While camping, I was dying to blog. But obviously didn't have technology to do so. So I wrote my thoughts on a piece of paper with a pen. Can you imagine that? I wrote about my unpreparedness for camping and the need to blog. And boy scout juice.

So, I'm afraid of the dark. Legitimately afraid. Not just like a little nervous when its dark. I used to have to sleep with the light on when I was younger. It kind of went away when I was a teenager but now its back. Perhaps the person who knows this about me better than anyone is T. So I'm sitting on my bunk and realize my headphones are in the car. Its dark and late. And I'm afraid of the dark. And there are bears up in the mountains. And boys. I was glad to know none of those boys knew me well enough to try and scare me in the dark. T would probably have done it if he were there (note to self: reconsider going camping with T if given the opportunity). Luckily I made it back to the cabin, headphones in hand,  without being attacked by a boy or a bear.

Aside from my unpreparedness, it was a fun campout. It was fun sitting by the fire at night and hearing people tell stories or jokes. I warmed my feet up by sticking them up next to the fire. Maybe the soles of my shoes melted a little but I didn't care. I ended up bailing early on Sat morning on account that I couldn't go on the hike and I didn't want to just sit around at camp. Most the people who weren't going on the hike were also bailing out early. And I missed having cell phone reception a little bit. But while I was up at the camp I kinda liked not being able to check the internet or my phone. It was nice.

Thursday, June 9, 2011

Opening my mind

But not with drugs. Unless you consider music a drug. A friend of mine, T, invited me to a concert for a band I'm not too familiar with called Manchester Orchestra. So why would I agree to attend a concert of a band I've never heard longer than 3 seconds?

Because an experience I had going to another concert. When I went to see Taking Back Sunday with my little sister, I couldnt get into the band beforehand. She burned me a cd and I just couldnt like their stuff. But I had to go to the concert because Christine was young enough at the time that my parents wouldnt let her go without me. And because I already had spent the money on a ticket. At the concert, I fell for their music. Then TBS became one of my favorite bands that summer. From that experience I concluded, some bands are just better live. And some are better when they've been doctored up in the studio (Black Eyed Peas, anyone?)

So Sunday night I say to T, "I guess I have one week to get into Manchester Orchestra." I was excited at the prospect. The first time I listened to them I was not hooked. I could appreciate a couple of songs for their musical qualities but they didn't catch my interest. Pensacola was one of the first I liked for its sound--not so much for the lyrics. T asked me what I thought of the lead's voice. It is very unique. I liked it. I also like the voice of the lead singer in Anberlin who also has a unique voice. And James Blunt. Some people are turned off by those types of voices. And trust me, there are voices of musicians out there that I simply cannot stand. Not the case this time.

I've known for awhile that it usually takes me a long time to like new stuff and I usually hate everything at the beginning. One of my most favorite bands right now, Muse, was a band I was unimpressed with at first.
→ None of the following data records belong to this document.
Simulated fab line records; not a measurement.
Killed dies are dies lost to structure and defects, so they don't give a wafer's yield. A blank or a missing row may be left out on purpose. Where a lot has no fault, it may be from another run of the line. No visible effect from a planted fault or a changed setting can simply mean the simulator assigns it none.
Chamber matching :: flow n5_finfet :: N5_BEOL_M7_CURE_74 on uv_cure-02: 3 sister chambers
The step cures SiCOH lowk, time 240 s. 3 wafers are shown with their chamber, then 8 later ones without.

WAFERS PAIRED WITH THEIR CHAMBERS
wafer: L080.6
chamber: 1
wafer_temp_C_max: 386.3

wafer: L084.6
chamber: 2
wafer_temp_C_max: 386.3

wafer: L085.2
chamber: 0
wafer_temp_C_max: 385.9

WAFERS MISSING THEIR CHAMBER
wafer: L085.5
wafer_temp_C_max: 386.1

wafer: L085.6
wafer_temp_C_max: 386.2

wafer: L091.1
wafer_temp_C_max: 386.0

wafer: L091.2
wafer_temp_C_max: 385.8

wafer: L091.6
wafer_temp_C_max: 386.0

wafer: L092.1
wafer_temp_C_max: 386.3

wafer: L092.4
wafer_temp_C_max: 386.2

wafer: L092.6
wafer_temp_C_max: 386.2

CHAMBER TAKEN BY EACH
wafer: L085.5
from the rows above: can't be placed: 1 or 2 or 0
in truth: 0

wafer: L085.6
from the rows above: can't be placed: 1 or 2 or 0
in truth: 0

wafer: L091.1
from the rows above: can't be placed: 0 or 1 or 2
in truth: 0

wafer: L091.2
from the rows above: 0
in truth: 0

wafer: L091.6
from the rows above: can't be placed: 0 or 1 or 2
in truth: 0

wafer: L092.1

I've listened to Simple Math every day (sometimes multiple times a day) this week. Monday and Tuesday, I was trying to force their style and sound into my little box. That wasn't working. I wanted to be in love with the lyrics but it just wasnt happening. T knows lyrics is one of the biggest things that drives me to particular songs. With him, not so much. He is more interested in the melodies a song has to offer. I think emotion can be strongly expressed in both ways, but one is a little more obvious than the other. Props to T for appreciating the unspoken emotion of a song. By Tuesday I felt like I was entering into an arranged marriage with Manchester Orchestra on Saturday. I was going to a concert of a band I didn't choose and I didn't want to back out. I wanted to make it work. But it was going to be a mystery as to what the band would bring to the arranged marriage. It wasn't like I felt dismay at the prospect of an arranged marriage. Just this feeling of, "ok, I'm going to make this work despite my preconceived notions."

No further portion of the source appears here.